Find a buck with your game camera and the pictures won’t lie. Many a big buck has fallen victim to patterning by late season game cams, too.
Those bucks have eyes, ears and noses, and are keenly adept at avoiding detection. If they make a mistake, they may pay with their lives, so they’re not apt to make many mistakes so they heed their instincts.
Hunters who hunt exclusively on weekends really pattern themselves to the deer, so if you can hunt during mid-week sometimes, you’ll increase the odds even more.
Vacant stands
While many people can’t establish sanctuaries for the deer on their property, they can leave a couple of stands vacant with no human activity allowed during the early to mid seasons. Hunters should steer clear of these areas completely, banning all traffic, including vehicular traffic. At some point late in the season, with only a couple of weeks left, hunters may make their move.
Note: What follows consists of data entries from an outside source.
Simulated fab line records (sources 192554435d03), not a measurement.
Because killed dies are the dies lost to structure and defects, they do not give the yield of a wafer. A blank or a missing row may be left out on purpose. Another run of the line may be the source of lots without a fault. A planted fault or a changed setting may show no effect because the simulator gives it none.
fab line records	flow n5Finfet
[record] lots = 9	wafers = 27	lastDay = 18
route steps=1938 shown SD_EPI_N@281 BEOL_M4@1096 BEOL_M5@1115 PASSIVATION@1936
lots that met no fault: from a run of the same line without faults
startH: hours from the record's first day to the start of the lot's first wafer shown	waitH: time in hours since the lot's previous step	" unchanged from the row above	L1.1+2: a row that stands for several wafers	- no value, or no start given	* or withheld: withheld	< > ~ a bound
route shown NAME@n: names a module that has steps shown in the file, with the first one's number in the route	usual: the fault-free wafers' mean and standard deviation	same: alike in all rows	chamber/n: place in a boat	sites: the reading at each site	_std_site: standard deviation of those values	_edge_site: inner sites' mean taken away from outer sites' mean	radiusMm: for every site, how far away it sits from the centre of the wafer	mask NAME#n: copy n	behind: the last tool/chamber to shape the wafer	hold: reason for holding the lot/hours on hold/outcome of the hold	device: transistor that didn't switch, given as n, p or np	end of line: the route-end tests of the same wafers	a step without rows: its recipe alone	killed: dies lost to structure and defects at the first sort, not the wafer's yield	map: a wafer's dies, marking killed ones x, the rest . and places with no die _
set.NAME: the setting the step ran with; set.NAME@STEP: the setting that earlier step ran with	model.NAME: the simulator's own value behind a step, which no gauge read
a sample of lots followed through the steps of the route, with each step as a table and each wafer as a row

By then the deer will have figured out the routines of the hunters and patterned them completely. Hunters should be prepared to move in stealthily and make a move quickly, quietly and come prepared the first time hunting a stand like this. It may provide the only opportunity that you get at the buck of a lifetime, as they’re not apt to make the same mistake twice.
Over the last couple of weeks, many trophy bucks will be harvested while most will be tipped off by the hunters and retreat to parts unknown. Get outdoors and take advantage of the last minute hunting opportunities but don’t become a victim of your own hunting routine or that buck will pattern you and vanish from the premises.
Late season hunting tips
• Hunt near food sources during late season hunts as the food is scarce and the bucks and does will be in the vicinity.
• Hunt thickets, SMZs, or other areas on your property that might be overlooked and left alone. Find the least impacted area with little human intervention and you’ll probably find some deer.
• Utilize game cameras to locate and find late season bucks that may have moved into your hunting area during the rut looking for does or food sources.
• Hunt wide open spaces such as fields, cutovers or powerlines during the late season so you can cover a lot of ground.
• Hunt the trails leading to and from food plots by placing stands back off of the plots where you can intercept bucks that normally arrive after dark.
• Hunt midday if possible as the bucks will pattern hunters who go in early and late in the day.